A non-volatile equivalent of the charge-pump adaptive element used in Figure 5, which does not require dynamic refresh, is described in [9]. Correspondingly, a non-volatile learning cell performing stochastic error descent can be obtained by substitution of the core adaptive element in Figure 5. The non-volatile solution is especially attractive if long-term storage is a more pressing concern than speed of adaptation and flexibility of programming.
The examples shown demonstrate that computational primitives of adaptation, learning, and associated storage are naturally implemented in analog VLSI. The adaptation allows to compensate for inaccuracies in the physical analog VLSI implementation, besides uncertainties and fluctuations in the system under optimization.
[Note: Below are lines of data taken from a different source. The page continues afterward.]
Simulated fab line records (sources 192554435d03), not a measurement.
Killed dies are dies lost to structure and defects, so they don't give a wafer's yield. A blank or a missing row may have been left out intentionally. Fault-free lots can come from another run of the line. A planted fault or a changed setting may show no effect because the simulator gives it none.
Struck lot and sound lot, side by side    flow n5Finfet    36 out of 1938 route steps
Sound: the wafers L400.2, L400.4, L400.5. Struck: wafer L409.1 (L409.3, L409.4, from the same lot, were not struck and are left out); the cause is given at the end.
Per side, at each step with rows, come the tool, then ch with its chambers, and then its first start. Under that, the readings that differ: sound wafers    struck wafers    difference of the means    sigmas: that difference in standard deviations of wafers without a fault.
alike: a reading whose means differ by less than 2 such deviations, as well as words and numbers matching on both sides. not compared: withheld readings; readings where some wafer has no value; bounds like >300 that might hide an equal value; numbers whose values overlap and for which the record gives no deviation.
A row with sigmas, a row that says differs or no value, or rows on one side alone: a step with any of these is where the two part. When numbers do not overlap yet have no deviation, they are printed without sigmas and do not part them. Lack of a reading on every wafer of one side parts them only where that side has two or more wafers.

Adaptive algorithms based on physical observation of the ``performance" gradient in the parameter space are better suited for robust analog VLSI implementation than are algorithms based on a calculated gradient. Still, care should be taken to avoid inaccuracies in the implementation of the adaptive element. Nevertheless, this can be easily achieved by ensuring the right polarity, rather than amplitude, of the parameter update increments.
The examples have been drawn from applications of supervised learning, where a teacher training signal is continuously available in the form of target outputs. The model-free approach can be extended to more general ``training-free" learning schemes, such as reward/punishment driven reinforcement learning [8].